Level 4: Chaos as a Service

Characteristics:

Platform for all teams
Advanced failure scenarios
Automated remediation testing
Culture of resilience

Designing Chaos Experiments

Experiment Template

# Experiment: [Name]

## Hypothesis
**Steady State:** [What is normal?]
**Disruption:** [What will we break?]
**Expected Outcome:** [System should remain in steady state]

## Scope
- **Service:** [Target service]
- **Blast Radius:** [Percentage/count of instances]
- **Duration:** [How long]
- **Environment:** [Production/staging]

## Preconditions
- [ ] Monitoring dashboards ready
- [ ] Team notified
- [ ] Rollback plan documented
- [ ] Off-hours/on-hours decision made
- [ ] Incident response team on standby

## Experiment Steps
1. [Establish baseline]
2. [Inject failure]
3. [Observe behavior]
4. [Measure metrics]
5. [Rollback]
6. [Analyze results]

## Success Criteria
- [ ] Steady state maintained
- [ ] No customer impact
- [ ] Graceful degradation observed
- [ ] Alerts fired appropriately

## Rollback Plan
[How to stop the experiment immediately]

## Results
[Document findings]

Example Experiment: Pod Failure

# chaos-experiment-001.yaml
experiment:
  name: "Backend Pod Failure Test"
  id: "EXP-001"
  date: "2025-10-16"

hypothesis:
  steady_state: "Order success rate >99.5%, p95 latency <500ms"
  disruption: "Kill 10% of backend pods"
  expected: "Kubernetes auto-healing maintains service levels"

scope:
  service: "order-service"
  namespace: "production"
  blast_radius: "10% of pods (2 out of 20)"
  duration: "5 minutes"

preconditions:
  - monitoring: "Grafana dashboard open"
  - notification: "Team notified in #sre-chaos"
  - time: "Tuesday 2 PM PST (low traffic)"
  - oncall: "SRE on standby"

steps:
  1. baseline:
      action: "Observe metrics for 5 minutes"
      metrics: ["order_success_rate", "p95_latency", "error_rate"]

  2. inject_failure:
      tool: "chaos-mesh"
      action: "pod-kill"
      target: "2 pods with label app=order-service"

  3. observe:
      duration: "5 minutes"
      watch:
        - "Pod restart time"
        - "Service availability"
        - "Error rates"

  4. measure:
      compare: "baseline vs during-chaos vs post-chaos"

  5. rollback:
      automatic: true
      trigger: "error_rate > 1% OR p95_latency > 1000ms"

success_criteria:
  - order_success_rate: ">99.5%"
  - p95_latency: "<600ms"
  - customer_complaints: "0"
  - auto_recovery_time: "<30s"

Common Chaos Experiments

1. Pod/Container Failures

Scenario: Random pod crashes

What you’re testing: Does your system handle pod failures gracefully?
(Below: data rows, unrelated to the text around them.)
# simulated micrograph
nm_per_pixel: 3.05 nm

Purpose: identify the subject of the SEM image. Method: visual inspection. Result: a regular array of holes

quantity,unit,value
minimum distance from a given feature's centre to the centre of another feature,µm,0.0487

Why this matters in production:

Pods crash all the time: out-of-memory, bugs, node failures
Kubernetes should automatically restart them
Your load balancer should stop sending traffic to dead pods
Users should never notice

What you expect to see:

Pod crashes
Kubernetes detects unhealthy pod within 10 seconds
New pod starts automatically
Load balancer routes traffic to healthy pods
Zero customer-facing errors

What you might discover:

Pod restart takes 60 seconds (too slow → optimize startup time)
Load balancer keeps sending traffic to dead pod for 30 seconds (health check interval too long)
Application doesn’t handle graceful shutdown (loses in-flight requests)

Chaos Mesh Example:

apiVersion: chaos-mesh.org/v1alpha1
kind: PodChaos
metadata:
  name: pod-failure-experiment
spec:
  action: pod-kill
  mode: fixed-percent
  value: "10"
  selector:
    namespaces:
      - production
    labelSelectors:
      app: backend
  duration: "30s"
  scheduler:
    cron: "@every 10m"

What to Observe:

Pod restart time
Service availability during restart
Load balancer behavior
Alert notifications

Expected Resilience:

✓ Kubernetes restarts pods automatically
✓ Service remains available (other pods handle traffic)
✓ No customer-facing errors
✓ Alerts fire and auto-resolve

2. Network Latency

Scenario: Degraded network between services

What you’re testing: Does your system handle slow networks gracefully?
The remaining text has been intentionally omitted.